If you had to guess what was going on – and it would have to be a guess – you might conclude that this is really about asserting commitment to the ‘International Socialist Tradition’. This ‘Tradition’ (something of a mythology, in fact) basically boils down to claiming the legacy of Tony Cliff. Rees’ motion makes reference to the “SWP’s traditional stance” and talks of “maintaining our full No Platform policy”.

For some time after the death of Tony Cliff, Rees appeared to be the intellectual and organisational heir to the great man. To all intents and purposes he was the ‘leader’ of the SWP; editing the theoretical journal, fronting Stop the War and then Respect.

But Rees’ attempts to reassert the ‘legacy’ have come a cropper in the face of the limber Martin Smith and the SWP ‘majority’. Smith’s motion makes reference to the possibility of the BBC inviting UAF onto Question Time. Media coverage of the debate indicates that a whole slew of people were approached to the face-off with Griffin only to be let off the hook later on. The BBC were hedging their bets. Smith et al were given pause for thought but seeing what Rees was up to, changed position.

Were they right to do so? In short, not necessarily. Whilst we should be relieved that neither Martin Smith nor Weymann Bennett turned up on our screens – can you imagine? – it is not out of the question that socialists would accept such an invitation.
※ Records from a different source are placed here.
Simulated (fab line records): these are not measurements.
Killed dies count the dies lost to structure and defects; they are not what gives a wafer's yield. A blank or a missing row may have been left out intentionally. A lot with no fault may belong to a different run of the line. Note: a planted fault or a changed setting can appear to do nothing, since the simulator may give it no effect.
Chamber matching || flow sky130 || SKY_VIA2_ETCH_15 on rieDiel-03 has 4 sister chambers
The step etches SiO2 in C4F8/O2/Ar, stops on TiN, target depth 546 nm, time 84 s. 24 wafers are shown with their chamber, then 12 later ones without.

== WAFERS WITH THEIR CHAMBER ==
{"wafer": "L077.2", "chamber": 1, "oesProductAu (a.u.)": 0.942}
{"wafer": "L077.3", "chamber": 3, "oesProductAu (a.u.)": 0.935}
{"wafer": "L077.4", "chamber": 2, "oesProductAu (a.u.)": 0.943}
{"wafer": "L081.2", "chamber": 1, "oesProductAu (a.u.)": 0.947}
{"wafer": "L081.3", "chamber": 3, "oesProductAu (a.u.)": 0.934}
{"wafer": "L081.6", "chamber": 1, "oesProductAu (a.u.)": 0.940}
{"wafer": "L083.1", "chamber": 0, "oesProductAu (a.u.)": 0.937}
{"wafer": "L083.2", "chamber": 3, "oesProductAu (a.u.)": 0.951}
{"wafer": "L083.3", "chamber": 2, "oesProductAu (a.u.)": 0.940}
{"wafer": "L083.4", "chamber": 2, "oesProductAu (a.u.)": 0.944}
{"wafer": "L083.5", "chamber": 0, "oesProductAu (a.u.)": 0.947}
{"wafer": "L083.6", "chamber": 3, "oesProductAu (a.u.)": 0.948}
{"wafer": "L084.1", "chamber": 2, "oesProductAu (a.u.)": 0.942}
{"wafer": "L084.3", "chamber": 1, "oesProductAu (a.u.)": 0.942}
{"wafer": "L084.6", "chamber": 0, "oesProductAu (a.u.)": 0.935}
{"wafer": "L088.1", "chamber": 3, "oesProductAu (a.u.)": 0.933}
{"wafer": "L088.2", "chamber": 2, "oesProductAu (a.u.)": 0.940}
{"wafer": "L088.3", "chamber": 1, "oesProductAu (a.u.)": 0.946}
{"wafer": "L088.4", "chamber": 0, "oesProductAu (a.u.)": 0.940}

The decision over whether or not to debate with fascists is purely practical. The invitation of Griffin onto Question Time should be viewed for what it is: a defeat for anti-fascists but essentially one of a series of defeats which include all of the other media coverage, television interviews etc... that the BNP currently enjoys. Rees dismisses the comparison between Gramsci debating with fascists in the Italian parliament and the current situation. But it is not out of the question that socialist councillors would have to debate BNP councillors – indeed, it seems like an imminent possibility. The decision on whether or not to debate the BNP in such a situation is one of practical necessity: adjusting your tactics to the established facts of a defeat. The inclusion of Griffin on Question Time is an established fact of defeat. In such a situation, would socialists on principle reject a platform for our ideas and the opportunity to contest and expose fascists? Would we leave the ground to bourgeois politicians? Is engaging in such a debate counterposed to a mass mobilisation to shut a meeting/event/broadcast that includes fascists? No, it’s a matter of tactical practicality.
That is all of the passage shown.